Online Lecture Series with Prof. Amlan Das Gupta | ‘Sites of Disruption: Actions and Consequences in Greek Tragedy’
Online Mode
Saturday, December 6, 2025
Open only to the NLS community.
Amlan Das Gupta, retired Professor of English at Jadavpur University and noted scholar of Classical Studies, English Renaissance literature will offer four online lectures for the NLS community on select texts in Greek tragedy. The series, titled “Sites of Disruption: Actions and Consequences in Greek Tragedy,” will focus on Sophocles’ Antigone, Euripides’ Medea, and Aristotle’s Poetics.
The talks are scheduled on Saturdays, December 6, 13, 20, and 27, from 4 to 5:30 PM.

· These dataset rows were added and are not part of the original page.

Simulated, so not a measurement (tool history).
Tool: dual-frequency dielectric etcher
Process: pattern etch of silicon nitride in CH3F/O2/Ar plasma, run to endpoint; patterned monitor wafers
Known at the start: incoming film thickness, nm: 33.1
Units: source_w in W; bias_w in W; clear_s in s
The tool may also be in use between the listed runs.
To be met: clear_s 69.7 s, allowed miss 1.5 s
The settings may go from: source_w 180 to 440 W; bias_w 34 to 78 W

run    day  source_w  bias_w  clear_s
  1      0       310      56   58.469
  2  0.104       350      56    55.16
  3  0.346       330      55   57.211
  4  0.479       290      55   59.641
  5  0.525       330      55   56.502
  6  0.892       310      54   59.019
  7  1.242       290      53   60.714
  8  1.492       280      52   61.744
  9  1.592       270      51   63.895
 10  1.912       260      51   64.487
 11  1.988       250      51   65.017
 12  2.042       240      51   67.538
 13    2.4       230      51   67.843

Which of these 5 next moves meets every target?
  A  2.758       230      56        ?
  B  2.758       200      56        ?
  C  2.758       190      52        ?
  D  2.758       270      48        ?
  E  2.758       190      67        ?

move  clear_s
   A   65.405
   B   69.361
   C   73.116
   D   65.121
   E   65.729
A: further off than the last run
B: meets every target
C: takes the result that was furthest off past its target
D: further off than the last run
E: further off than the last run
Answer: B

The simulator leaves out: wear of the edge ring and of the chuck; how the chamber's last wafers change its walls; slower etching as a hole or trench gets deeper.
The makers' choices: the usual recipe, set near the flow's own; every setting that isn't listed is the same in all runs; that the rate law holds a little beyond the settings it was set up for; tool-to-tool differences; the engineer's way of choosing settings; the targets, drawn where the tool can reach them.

Please register your interest on this Google Form. Registered participants will receive updates and lecture links closer to the date.
About the Speaker
Prof. Amlan Das Gupta is a former Professor of English at Jadavpur University, where he taught for over two decades and played a central role in developing the university’s pioneering digital humanities and textual scholarship initiatives. A distinguished scholar of Classical and Biblical Studies, English Renaissance literature, and Miltonic thought, his research spans Greek tragedy, humanist traditions, and the intellectual history of the early modern period. He has published widely on Milton and Renaissance poetics, edited volumes on Renaissance culture, and contributed essays to major journals and anthologies. Prof. Das Gupta also headed the School of Cultural Texts and Records for nearly a decade, and founded the Archive of North Indian Classical Music, reflecting his deep engagement with textual, aural, and digital forms of scholarship.
Reading List
Texts
Sophocles, Antigone (Any translation; Richard Jebb, Richmond Lattimore and David Grene, and Robert Fagles are some well-known translators)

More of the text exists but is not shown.